Final Cut: Ladies and Gentlemen

György Pálfi made the mash-up to end all mash-ups, the supercut that puts every other effort to shame. His 85 minute montage is billed as the ultimate love story, and it is hard to argue with that. Final Cut: Ladies and Gentlemen was cobbled together using shots from roughly 500 classic films. The result is a triumphant piece of recycled art: a perfectly coherent tale of boy meets girl, boy loses girl, boy regains girl.


Final Cut is first and foremost a feature film, and is meant to be as entertaining as the movies it sourced its images from. But at the same time, this metafilm also functions as a feature length essay. It lays bare the many recurring narrative tropes and the syntactic rules that govern commercial filmmaking.


The mere fact that Pálfi is able to piece together a comprehensible narrative from so many differing pieces of film, is testament to the universality of its storyline. A story that has been told countless times, often in roughly the same narrative form.


In addition, it proves the power of the continuity editing style. The filmmakers seamlessly edit together shots from wildly differing movies and eras. By respecting some basic editing rules (specifically the match on action, and where possible also the dramatic axis), the resulting mishmash feels and looks remarkably fluent.

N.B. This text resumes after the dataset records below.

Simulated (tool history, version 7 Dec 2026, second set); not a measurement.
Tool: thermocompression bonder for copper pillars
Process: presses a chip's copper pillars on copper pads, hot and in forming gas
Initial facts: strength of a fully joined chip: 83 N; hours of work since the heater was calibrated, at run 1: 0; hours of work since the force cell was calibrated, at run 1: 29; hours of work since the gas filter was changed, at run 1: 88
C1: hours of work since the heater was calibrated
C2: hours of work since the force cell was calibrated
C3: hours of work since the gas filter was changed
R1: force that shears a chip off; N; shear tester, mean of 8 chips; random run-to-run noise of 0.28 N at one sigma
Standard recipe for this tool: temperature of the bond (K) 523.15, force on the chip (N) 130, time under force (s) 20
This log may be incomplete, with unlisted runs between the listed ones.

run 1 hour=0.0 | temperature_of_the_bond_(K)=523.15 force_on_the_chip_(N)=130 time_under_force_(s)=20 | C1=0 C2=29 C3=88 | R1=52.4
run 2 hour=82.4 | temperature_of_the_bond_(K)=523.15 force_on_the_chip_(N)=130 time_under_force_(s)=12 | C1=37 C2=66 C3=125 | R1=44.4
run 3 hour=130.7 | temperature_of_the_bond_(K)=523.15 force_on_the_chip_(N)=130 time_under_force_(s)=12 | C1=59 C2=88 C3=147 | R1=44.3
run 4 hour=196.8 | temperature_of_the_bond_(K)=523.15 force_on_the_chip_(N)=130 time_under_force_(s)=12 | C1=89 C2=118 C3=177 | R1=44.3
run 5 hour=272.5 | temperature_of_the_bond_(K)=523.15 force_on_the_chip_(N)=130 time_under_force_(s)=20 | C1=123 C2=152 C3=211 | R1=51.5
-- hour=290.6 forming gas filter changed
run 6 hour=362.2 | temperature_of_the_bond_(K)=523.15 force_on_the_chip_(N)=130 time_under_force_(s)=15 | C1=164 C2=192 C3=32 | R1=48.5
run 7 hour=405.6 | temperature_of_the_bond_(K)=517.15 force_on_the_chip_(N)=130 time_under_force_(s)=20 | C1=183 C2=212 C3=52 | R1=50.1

In other regards, this narrative supercut violates filmmaking rules that appeared set in stone. But it gets away with it. Exactly how it accomplishes that is explained in Miklos Kiss‘ thorough, stimulating and insightful essay Creativity Beyond Originality: György Pálfi’s Final Cut as Narrative Supercut, published in Senses of Cinema. Fittingly, Kiss also made a ‘videographic adaptation’ of his own text, which you can watch on Vimeo. Judge for yourself what format works best.